Employers are reinventing their wellness programs into comprehensive health and productivity (H&P) programs for a very good reason improved profits. A recent study conducted by Watson Wyatt Worldwide of 355 human resources and health benefits managers at U.S. organizations with at least 1,000 employees reveals that the companies with the most effective H&P programs acheived 20 percent more revenue per employee, 16.1 percent higher market value and 57 percent higher shareholder returns.
“Companies are embracing the progress that has been made in the health and productivity space,” says Caty Furco, office practice leader, Group and Health Care, for Watson Wyatt Worldwide, San Francisco. “Companies with effective H&P programs outperform other companies. Organizations that understand the linkage between effective programs and their company’s performance are ahead of the game. We are in an era that can have a positive impact on both business and employees, and that’s exciting.”
Smart Business spoke with Furco about what constitutes an effective H&P program.
What is the current thinking regarding H&P programs?
Global competition and pressure for greater efficiency are causing employers to seek new ways to help manage benefit costs and increase worker output Increasingly, companies are looking at the health of their workers as the new growth engine to stave off health care inflation and keep employees on the job and productive.
In addition to stronger revenue per employee, companies that have a strong H&P program were more effective at managing direct benefit costs. The philosophy behind the new H&P programs is that companies need to appeal to their entire range of employees in order to drive employee engagement toward improved health and productivity.
What drives employee engagement toward health and improved productivity?

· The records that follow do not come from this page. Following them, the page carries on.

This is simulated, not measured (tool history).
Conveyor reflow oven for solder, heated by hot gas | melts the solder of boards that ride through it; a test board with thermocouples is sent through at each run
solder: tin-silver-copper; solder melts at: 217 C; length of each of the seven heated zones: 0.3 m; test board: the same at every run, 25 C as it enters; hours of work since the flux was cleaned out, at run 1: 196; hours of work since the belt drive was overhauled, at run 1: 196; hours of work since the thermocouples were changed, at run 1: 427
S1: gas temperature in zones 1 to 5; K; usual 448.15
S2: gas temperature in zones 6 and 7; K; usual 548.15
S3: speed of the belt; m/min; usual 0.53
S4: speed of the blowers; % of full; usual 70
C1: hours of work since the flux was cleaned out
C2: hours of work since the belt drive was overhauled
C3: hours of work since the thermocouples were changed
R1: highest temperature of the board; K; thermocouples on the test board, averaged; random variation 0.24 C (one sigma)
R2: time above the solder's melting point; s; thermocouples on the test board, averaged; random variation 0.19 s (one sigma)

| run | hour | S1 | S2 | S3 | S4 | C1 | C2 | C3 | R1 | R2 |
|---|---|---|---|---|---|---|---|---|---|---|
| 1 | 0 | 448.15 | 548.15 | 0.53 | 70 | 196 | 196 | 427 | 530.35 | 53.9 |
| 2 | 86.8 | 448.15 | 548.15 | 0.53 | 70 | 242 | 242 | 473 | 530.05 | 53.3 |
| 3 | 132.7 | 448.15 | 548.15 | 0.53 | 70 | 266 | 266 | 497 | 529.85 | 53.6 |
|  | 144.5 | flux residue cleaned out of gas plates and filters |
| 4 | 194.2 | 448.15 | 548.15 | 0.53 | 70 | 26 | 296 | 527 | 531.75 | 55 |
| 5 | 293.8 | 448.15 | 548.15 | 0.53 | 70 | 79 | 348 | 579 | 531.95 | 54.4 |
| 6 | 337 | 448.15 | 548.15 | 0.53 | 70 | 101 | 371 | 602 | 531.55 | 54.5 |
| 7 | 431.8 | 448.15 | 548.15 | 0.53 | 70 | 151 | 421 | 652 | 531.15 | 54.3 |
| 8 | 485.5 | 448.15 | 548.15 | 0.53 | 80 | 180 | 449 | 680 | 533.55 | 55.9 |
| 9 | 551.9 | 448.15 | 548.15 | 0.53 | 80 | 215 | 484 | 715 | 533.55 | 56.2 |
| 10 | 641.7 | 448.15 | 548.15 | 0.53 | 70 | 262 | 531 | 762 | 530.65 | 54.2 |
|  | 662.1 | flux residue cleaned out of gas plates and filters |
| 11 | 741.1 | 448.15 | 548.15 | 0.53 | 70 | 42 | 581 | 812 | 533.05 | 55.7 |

A traditional siloed approach toward employee health and productivity is out; a holistic approach is in. What this means is that employee programs that support stress reduction, a healthy work environment, support for time off, management of chronic conditions, health education, on-the-job safety, health insurance and disability coverage are no longer viewed separately they are combined and integrated into a single approach. Employees’ life experiences are not segmented, so benefits should be approached in a way that can provide the right services across the entire benefit and workplace continuum. A single access point makes it easier for employees to use the program. Creating incentives that inspire excitement and employee adoption rates are also part of the holistic approach. An integrated approach also gives the company a single data repository, so it can use the information to refine its offerings and construct effective employee incentive programs. A lack of actionable data was one of the barriers to H&P effectiveness as cited in our study, so a single data repository is a plus.
What constitutes an effective H&P program framework?
An effective H&P strategy goes beyond simply adding more programs; it integrates prevention (at home and work), manages health and provides incentives for behavioral change. Our survey identifies that the top three elements for an effective H&P framework include: employee engagement driven through the use of incentives and communication; appropriate programs, including the use of technology; and a way to measure and continuously improve the results.
A single technology intake from a user perspective makes it easy for employees to do everything from recording a sick day to signing up for an education program; on the back end, the technology tracks utilization, membership and ROI, and provides an integrated set of data analytics. Naturally, the one constant throughout the framework is communication. The more the program is communicated, the greater the results. H&P must become part of a company’s corporate culture and new reality of how business is run.
Will an H&P program be costly?
A best-in-class H&P program does not have to be expensive to be effective. It’s important for each program to uniquely reflect the culture of the organization and its employees. Monetary incentives as low as $50 for weight reduction or smoking cessation can often catch the attention of employees, and doing something as simple as waiving co-pays on drugs used to manage chronic illnesses may be enough to encourage employees to take those drugs consistently and manage their conditions. While we can look at the results and the H&P framework used by other companies and learn from them, the best design is one uniquely tailored to that organization, and it’s not necessary to keep up with leading-edge inventions to be successful.
How quickly can CEOs expect results after installing an H&P program?
A successful H&P program will produce results over time because you are changing employee behaviors. While deploying these concepts and programs won’t necessarily produce immediate results, the numbers in the survey should be incentive enough to begin and sustain the journey.